Let $G$ be a finite group and let $k$ be a finite field of characteristic $p>0$ such that $p\mid |G|$.
Let $M_1, M_2$ and $M_3$ be finitely generated $kG$-modules.
I read in the MAGMA online manual that MAGMA can compute pullbacks, but the function provided there works for the input types ModAlg and ModAlgFldElt, respectively.
Unfortunately, I was not able to let MAGMA compute a pullback when given two $kG$ homomorphisms $f: M_1\rightarrow M_3$ and $g: M_2\rightarrow M_3$.

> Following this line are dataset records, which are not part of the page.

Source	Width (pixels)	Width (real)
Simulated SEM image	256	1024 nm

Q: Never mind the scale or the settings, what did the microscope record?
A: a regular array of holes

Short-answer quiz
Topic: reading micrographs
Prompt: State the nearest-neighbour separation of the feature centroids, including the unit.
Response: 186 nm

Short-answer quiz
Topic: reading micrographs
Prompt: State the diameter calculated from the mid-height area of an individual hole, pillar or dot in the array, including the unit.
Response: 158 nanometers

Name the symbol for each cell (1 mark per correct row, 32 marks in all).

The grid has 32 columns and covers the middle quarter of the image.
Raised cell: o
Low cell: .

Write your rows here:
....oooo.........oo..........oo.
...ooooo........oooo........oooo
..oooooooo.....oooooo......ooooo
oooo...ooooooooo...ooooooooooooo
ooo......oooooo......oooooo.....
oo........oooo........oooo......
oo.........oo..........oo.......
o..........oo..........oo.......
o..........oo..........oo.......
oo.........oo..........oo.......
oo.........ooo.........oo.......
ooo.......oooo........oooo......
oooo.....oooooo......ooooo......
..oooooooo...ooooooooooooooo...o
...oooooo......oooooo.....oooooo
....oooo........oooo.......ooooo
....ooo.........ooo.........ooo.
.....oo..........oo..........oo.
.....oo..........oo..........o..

Therefore, I'd like to ask:
Can MAGMA compute pullbacks of $kG$-modules?
Thanks for the help.
EDIT (April 7th 2020):
I tried the following, but got an error message.
> G:=Alt(4);
> K:=GF(4);
> PIMs:=ProjectiveIndecomposableModules(G,K);
> P1:=PIMs[1];
> P2:=PIMs[2];
> P3:=PIMs[3];
>
>
> h:=Random(GHom(P1,P3));
> h;
[ 1 K.1^2 K.1 0]
[K.1^2 1 1 K.1^2]
[ K.1 0 K.1^2 1]
[ 0 K.1 0 K.1]
>
>
> k:=Random(GHom(P2,P3));
> k;
[K.1^2 K.1^2 1 1]
[ 1 K.1^2 K.1^2 K.1]
[ K.1 K.1^2 0 K.1^2]
[ 1 K.1^2 K.1^2 K.1]
>
> M,i,j,p,q:=DirectSum(P1,P2);
> h*p;
>> h*p;
^
Runtime error in '*': Bad argument types
Argument types given: ModMatGrpElt[FldFin], Map[ModGrp, ModGrp]